And that’s where things start to get interesting. How many of us actually understand all of that jargon I’ve just thrown out there? More importantly, how many of the fresh talent coming into the workforce understand any of those things? We have high expectations for graduates in particular but anyone starting their career in a company. But what are we doing to help them understand everything that’s expected of them? And I don’t mean the work they’re doing, but the important things of running a business.

So how do you do these things? Well a study by the CIPD showed that most learning and development in the workplace happens via information passed on and coaching done by the manager. In the first instance then, you have to know your stuff. You will always be the first port of call for a new recruit. You’re the one with the answers. You’re the one who can explain the meaning of life. The buck starts with you. It doesn’t end there though.

You then need to have in place a process or programme that helps your new recruit gain business insights. Huh? For example, arrange weekly/monthly sesisons where you discuss what’s been happening in the business and why any of that matters. When everyone was being asked to cut back on their spending, were you able to articulate why? When the recession meant redundancies had to be made, were you able to help the team see the business case for this? When Bob took sick leave every Monday consistently for 2 months were you able to discuss the impact of this and give appropriate feedback?

There also needs to be in place a session of sorts delivered by a senior business leader explaining what these things mean to give the business overview. In that session you need to also explain the jargon you use on a daily basis. What’s a TSV? What does cash flow mean? What is a revenue stream? How do we find new business? What does ROI actually mean? And R&D?

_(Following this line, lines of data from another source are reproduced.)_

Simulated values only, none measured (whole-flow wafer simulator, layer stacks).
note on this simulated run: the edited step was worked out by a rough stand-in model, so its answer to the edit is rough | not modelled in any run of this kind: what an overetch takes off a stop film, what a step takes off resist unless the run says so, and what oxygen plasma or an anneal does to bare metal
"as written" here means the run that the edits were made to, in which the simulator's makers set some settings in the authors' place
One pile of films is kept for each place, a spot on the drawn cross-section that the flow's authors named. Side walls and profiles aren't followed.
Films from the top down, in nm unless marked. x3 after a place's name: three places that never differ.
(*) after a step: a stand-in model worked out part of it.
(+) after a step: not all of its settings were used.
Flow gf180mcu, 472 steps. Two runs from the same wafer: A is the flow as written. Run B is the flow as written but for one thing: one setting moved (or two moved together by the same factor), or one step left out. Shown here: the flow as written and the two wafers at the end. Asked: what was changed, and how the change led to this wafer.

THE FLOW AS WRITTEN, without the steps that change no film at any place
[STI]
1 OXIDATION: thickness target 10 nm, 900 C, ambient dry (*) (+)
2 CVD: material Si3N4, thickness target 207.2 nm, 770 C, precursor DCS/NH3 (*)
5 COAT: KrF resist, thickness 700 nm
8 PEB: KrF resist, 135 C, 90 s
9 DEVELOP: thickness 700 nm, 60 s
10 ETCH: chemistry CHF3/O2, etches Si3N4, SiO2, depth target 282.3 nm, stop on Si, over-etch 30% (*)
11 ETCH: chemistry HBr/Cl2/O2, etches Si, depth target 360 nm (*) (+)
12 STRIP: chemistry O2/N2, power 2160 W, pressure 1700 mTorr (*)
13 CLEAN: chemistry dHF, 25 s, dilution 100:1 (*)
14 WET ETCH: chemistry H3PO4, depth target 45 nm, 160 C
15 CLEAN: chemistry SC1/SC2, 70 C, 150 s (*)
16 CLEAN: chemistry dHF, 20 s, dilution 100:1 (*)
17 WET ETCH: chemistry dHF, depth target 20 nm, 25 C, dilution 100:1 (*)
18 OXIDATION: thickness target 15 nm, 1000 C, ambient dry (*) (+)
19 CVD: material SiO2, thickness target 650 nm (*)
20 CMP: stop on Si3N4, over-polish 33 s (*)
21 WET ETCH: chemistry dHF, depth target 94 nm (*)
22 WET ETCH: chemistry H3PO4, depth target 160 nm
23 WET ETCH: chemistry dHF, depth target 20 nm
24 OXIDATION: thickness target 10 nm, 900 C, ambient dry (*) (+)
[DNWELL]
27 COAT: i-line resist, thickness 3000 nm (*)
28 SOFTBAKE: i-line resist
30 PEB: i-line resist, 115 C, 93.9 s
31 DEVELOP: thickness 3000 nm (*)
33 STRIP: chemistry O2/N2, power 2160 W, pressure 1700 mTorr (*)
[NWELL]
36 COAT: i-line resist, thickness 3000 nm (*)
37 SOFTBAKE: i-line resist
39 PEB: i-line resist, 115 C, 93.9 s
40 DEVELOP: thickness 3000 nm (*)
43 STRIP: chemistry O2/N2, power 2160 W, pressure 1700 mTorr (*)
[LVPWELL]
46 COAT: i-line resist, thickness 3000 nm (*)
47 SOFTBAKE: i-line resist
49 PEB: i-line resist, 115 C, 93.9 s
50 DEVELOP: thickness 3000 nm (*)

Then you’re looking to ensure you keep this activity up. Improve the quality of the conversations so deeper and more significant learning and development takes place. Send them on conferences where they can talk to other people about these things. Send them on an external course to interact with other industry people. Arrange discussions with other business units to help them understand how the business as a whole works.

And when you have all that in place, after about 2 years, they’ll be ready to move on and get promoted. 2 years I hear you scream? Absolutely. If you want your new recruit to be a high flyer, and if you’re serious about their career development you’ll invest 2 years of your own time and efforts to get that person up to scratch. And 2 years is a good target to aim for.

So, are you ready to teach Business 101?